Jon Gray has a number in his mind for 2018 and that number is 200. That’s the number of innings Gray wants to pitch in 2018 as he attempts to make the leap from good pitcher to dominant ace.

Health issues kept him from making a serious run at the 200-inning plateau last season. Gray pitched 110 innings last year, roughly half of what he’s striving for this year. He finished 10-4 with a 3.67 ERA. Gray dealt with a stress-fracture in his left-foot in 2017, sidelining him for the entire month of May and costing him at least 10 starts.

“I just want to eat a lot of innings, I want to throw 200 innings,” said Gray, who knows he has to stay healthy in order to do that.

“[I want to] stay healthy all year long to make that happen. Continue to be a dominant guy that guys don’t want to face, even at Coors [Field.]”

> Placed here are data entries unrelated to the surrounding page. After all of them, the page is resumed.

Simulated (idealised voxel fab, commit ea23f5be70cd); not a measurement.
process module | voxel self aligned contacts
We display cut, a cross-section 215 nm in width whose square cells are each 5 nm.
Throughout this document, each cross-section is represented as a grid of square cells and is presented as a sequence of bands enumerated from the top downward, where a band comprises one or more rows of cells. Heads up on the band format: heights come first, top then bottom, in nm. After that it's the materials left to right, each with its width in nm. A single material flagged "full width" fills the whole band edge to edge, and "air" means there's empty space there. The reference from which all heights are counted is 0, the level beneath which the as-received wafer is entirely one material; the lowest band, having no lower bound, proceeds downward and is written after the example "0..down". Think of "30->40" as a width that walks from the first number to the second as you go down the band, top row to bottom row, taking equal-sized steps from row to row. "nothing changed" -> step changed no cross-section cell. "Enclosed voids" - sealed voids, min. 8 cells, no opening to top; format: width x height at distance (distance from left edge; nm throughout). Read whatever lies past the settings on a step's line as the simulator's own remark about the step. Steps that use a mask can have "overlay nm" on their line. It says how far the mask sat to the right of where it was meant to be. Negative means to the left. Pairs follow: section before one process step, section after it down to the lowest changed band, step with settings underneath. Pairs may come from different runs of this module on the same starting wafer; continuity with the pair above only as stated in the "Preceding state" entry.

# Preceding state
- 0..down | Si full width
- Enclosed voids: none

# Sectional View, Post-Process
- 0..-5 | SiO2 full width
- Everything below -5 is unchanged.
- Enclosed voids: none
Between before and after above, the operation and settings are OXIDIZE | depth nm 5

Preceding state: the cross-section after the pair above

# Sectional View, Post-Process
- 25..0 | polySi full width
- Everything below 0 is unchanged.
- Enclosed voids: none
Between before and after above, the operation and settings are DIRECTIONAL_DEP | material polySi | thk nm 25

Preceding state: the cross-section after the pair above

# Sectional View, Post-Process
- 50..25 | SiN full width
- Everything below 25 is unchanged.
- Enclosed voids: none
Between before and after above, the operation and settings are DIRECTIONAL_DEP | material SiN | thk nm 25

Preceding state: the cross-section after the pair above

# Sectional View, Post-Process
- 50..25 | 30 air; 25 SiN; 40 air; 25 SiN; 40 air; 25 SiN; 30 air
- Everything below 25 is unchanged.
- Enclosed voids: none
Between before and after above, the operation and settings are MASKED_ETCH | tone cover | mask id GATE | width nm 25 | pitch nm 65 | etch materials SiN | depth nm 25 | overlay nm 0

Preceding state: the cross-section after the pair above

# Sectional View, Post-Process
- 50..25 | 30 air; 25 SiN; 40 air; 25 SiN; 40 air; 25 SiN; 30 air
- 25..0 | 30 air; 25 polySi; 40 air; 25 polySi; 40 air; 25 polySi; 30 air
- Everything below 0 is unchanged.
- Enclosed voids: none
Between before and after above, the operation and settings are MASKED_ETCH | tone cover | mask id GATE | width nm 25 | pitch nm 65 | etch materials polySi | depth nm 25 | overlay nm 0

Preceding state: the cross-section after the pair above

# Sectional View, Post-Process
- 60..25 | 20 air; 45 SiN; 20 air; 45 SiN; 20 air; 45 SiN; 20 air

Gray also spoke about remaining a student of the game, learning as he progresses through his fourth year as a starter at the major-league level. Rockies Manager Bud Black is keeping him focused on that.

“He really wants me to keep me as a student of the game and learn,” Gray said. “I know that’s what’s best for me. He’s got us on the right page; he’s wants us learning. he comes into his own dugout when there’s certain situations, and he wants us to be aware of things and get better.”

Gray also says last year he felt like he still had to prove himself. Now, he knows his role and knows what he has to be better in 2018.

“Last year, I felt like I had to go out and prove something to ensure my spot on the team. This year, I know what my role is.”

The No. 3 overall pick in the 2013 MLB Draft, Gray has been long touted as the potential “ace” the Rockies have lacked throughout the club’s history. Gray, however, isn’t feeling that pressure.

“Not really,” he said. “We’re loaded with a lot of talented young arms. We have such much depth right now, I feel like anybody can go up and do a great job, just like last year.”

A Rockies pitcher has reached the 200-inning mark on 15 different occasions; however, Ubaldo Jimenez was the last to do so all the way back in 2010.

If the Rockies have desires of contending in 2018 and beyond, they must find a workhorse to anchor the starters. The two top teams in the NL West push out true aces every five starts in Zack Greinke in Arizona and Clayton Kershaw in Los Angeles, and even the San Francisco Giants have a 200-inning pitcher in 2017 in Jeff Samardzija.

The Rockies will need to fight fire with fire if they want a shot at their first division title in franchise history. Gray hopes to achieve that for the Rockies in 2018.